#1192 Formalize type inference rules with parameterized generics

vkuzkokov Tue 31 Aug 2010

The program:

mixin Parent { }
mixin Child : Parent { }
class Impl : Child
{
  static Parent parent() { Impl() }
  static Child child() { Impl() }
  static Void main() {
    echo([parent,child].typeof.toStr)
    echo([child,parent].typeof.toStr)
  }
}

results in output:

check::Parent[]
sys::Obj[]

So the type inferred on list depends on order of items. Also this can break backward compatibility while narrowing type (which happens even more often with inference). Consider refactoring:

Parent doSth() => Child doSth()
[doSth,parent]:  Parent[] => Obj[]

Now when some method was accepting Parent[] we can't pass this list without explicit type.

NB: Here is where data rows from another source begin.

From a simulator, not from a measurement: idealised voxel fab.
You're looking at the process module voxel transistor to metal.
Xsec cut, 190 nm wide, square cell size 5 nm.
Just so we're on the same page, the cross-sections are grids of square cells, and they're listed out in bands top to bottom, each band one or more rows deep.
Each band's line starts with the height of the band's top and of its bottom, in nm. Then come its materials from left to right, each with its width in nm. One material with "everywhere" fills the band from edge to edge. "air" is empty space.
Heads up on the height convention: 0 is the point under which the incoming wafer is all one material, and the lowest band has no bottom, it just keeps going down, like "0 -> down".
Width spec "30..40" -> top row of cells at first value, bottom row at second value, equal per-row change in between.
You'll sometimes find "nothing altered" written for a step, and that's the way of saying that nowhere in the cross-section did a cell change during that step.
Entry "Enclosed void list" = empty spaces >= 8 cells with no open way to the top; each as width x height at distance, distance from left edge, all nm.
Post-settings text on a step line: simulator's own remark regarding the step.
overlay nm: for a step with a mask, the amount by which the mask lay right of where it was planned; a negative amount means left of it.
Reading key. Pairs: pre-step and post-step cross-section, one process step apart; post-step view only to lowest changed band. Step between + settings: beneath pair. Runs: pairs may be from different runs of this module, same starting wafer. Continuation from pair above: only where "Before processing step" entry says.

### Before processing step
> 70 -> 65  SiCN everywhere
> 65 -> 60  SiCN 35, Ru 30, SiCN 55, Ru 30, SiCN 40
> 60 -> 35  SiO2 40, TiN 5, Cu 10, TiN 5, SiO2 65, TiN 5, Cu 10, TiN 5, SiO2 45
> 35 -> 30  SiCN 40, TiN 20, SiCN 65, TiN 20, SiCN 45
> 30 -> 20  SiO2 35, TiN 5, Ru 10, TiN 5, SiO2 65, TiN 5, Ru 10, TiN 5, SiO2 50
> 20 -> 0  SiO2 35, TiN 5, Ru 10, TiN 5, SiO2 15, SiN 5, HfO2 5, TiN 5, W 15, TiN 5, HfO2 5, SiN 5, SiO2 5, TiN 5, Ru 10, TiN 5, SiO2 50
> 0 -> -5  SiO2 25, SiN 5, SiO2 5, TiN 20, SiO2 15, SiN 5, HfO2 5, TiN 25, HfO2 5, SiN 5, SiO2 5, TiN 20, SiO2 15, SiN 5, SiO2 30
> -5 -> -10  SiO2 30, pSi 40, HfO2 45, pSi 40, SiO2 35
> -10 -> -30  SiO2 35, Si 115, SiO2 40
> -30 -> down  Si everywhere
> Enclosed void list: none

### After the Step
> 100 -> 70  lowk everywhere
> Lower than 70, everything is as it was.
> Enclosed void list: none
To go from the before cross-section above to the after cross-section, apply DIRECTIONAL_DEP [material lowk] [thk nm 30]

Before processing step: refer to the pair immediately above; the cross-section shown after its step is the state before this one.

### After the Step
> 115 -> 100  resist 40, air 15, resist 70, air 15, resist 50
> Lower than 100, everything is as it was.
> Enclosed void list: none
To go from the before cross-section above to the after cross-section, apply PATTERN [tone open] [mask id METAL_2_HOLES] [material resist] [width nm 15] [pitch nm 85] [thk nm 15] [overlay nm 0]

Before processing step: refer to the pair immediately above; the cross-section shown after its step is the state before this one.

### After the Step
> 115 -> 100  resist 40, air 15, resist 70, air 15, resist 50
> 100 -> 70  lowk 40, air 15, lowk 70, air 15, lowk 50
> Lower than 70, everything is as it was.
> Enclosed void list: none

What I'm thinking of is to limit inference for list and map arguments to classes, because in hierarchy:

mixin A { }
mixin B { }
mixin C : B,A { }
mixin D : A,B { }

there is no unquestionable way to infer type of list of C's and D's.

vkuzkokov Tue 31 Aug 2010

Also:

class Main
{
  static const Num num := 5
  static Void main()
  {
    echo([[num:"a"],[5:"b"]].typeof)
    echo([[5:"a"],[num:"b"]].typeof)
  }
}

results in:

[sys::Num:sys::Str][]
sys::Map[]

I believe these two bugs are easier to be resolved at once.

brian Tue 31 Aug 2010

Promoted to ticket #1192 and assigned to brian

The current algorithm is coded in the CType.common method. I don't think we take mixins into account at all (so maybe there is just a bug there).

This is probably good point to discuss the formal inference rules for finding the most specific common type in a list of types. Then once we decide on something we can live with, I can change that code.

So what should the formal rules be?

I think we want to take into account mixins if there no other common class types. That would be better than just using Obj.

But should common class types always trump common mixin types?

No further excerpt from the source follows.